This is why I still can’t go away

By December 16, 2019 No Comments

This article was first published on The Sunday Circle Magazine on Sunday 15th December.

As the festive season approaches, animal sanctuaries are bracing themselves for the influx of gifted puppies that they know will be abandoned once the holidays are over.

Alison Bezzina is an animal activist who runs the website www.iwillnotgoway.com. Her mission is to raise public awareness about animal welfare issues and to lobby for a better state-run system that truly protects animals in Malta and Gozo.  She believes that many people live in the illusion that if you end up with an unwanted pet, you can just surrender it to a sanctuary or that you can call The Animal Welfare Directorate for help, but, she argues, this couldn’t be further away from the truth.
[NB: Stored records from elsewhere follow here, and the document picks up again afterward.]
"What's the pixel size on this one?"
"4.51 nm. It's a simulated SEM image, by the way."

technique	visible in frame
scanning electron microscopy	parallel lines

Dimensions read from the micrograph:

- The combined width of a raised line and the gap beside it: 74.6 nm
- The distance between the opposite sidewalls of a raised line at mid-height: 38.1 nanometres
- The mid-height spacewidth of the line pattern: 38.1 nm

It’s Sunday, 6:05am and my phone is already ringing off the hook. I do not recognise the caller’s number but I answer anyway.

The caller is a woman, and she’s so upset I can hardly make out what she is saying but, I already know that what I’m about to hear will ruin yet another Sunday.

“There’s this dog,” she says through uncontrollable whimpers and sobs. “He’s still a puppy, poor baby… just a few months old; I can hear him crying and whining in pain right now,” she says.

I am now fully awake with adrenaline pumping through my veins and visions of a suffering puppy racing through my mind.

“Who is this and where are you?” I ask already climbing into my trousers and looking for my car keys.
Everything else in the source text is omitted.